Why Biden Closed the Border

Faced with an uphill reelection battle, the President has adopted the tough-on-migrants approach of the Trump administration.

Joe Biden has finally done what he pledged he would never do: close the border to migrants.

Biden’s executive order, announced yesterday, bars migrants from seeking asylum when the seven-day average of illegal migrants hits 2,500 daily. Since recent totals have exceeded that figure, the executive order automatically went into effect at 12:01 a.m. this morning. Border agents are now empowered to bring migrants back to Mexico or return them to their home countries.

Polls have repeatedly shown that immigration is at or near the top of voters’ concerns—and they think Donald Trump would do a better job of handling it. (The number of arrests of illegal migrants from across Latin America and elsewhere peaked at 250,000 in December.) Now that he’s faced with an uphill reelection battle, Biden is embracing the same tough-on-migrants approach that defined the Trump administration, inflaming tensions with the left wing of his own party. 

Biden, meanwhile, portrayed the executive order as the only way to circumvent “Republican obstruction” on Capitol Hill. 

There’s a lot of truth to that. Senate Republicans killed a bipartisan border bill in February, two days after Trump—not wanting to lose his signature issue—trashed it. But it’s also true, as Republicans have long insisted, that Biden could have issued his executive order on day one of his administration, in January 2021.

The New York Times (sounding like Mother Jones) reported that “the move shows how drastically the politics of immigration have shifted to the right in the United States,” but that’s not quite right: rather, it underscores how far to the left Democrats have moved since 2019, when nearly all the presidential primary candidates, including Biden, signaled support for decriminalizing illegal border crossings. 

My two cents: I doubt this does much, if anything, to alter public perceptions of Democratic versus Republican handling of the border. It’s a smart political move, but public sentiments have mostly hardened by now, and as I reported for The Free Press in April, the substantive policy differences between administrations of both parties are sometimes hard to make out.
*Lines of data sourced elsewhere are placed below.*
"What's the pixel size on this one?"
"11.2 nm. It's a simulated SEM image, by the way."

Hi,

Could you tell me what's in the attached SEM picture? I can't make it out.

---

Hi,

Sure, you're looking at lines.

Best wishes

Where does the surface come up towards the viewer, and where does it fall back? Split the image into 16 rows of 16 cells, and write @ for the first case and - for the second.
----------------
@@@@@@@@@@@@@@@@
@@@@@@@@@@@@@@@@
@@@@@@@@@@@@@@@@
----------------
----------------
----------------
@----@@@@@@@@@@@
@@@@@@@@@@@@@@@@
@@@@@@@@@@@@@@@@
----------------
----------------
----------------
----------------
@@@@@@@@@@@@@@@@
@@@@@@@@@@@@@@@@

Furthermore, there are a few big questions about implementing Biden’s executive order: Congress has not appropriated extra money for returning migrants; the ACLU has pledged to fight it, calling it “the same approach” as Trump’s; and it’s unclear how Mexican president-elect Claudia Sheinbaum will react

The underlying truth is neither party wants to do anything to fix this problem in any systemic way—the Republicans, because this is an issue they simply cannot wean themselves off of, or the Democrats, because they’re ideologically opposed to any policy that whiffs of anti-immigration. And so, our forever war over the border continues.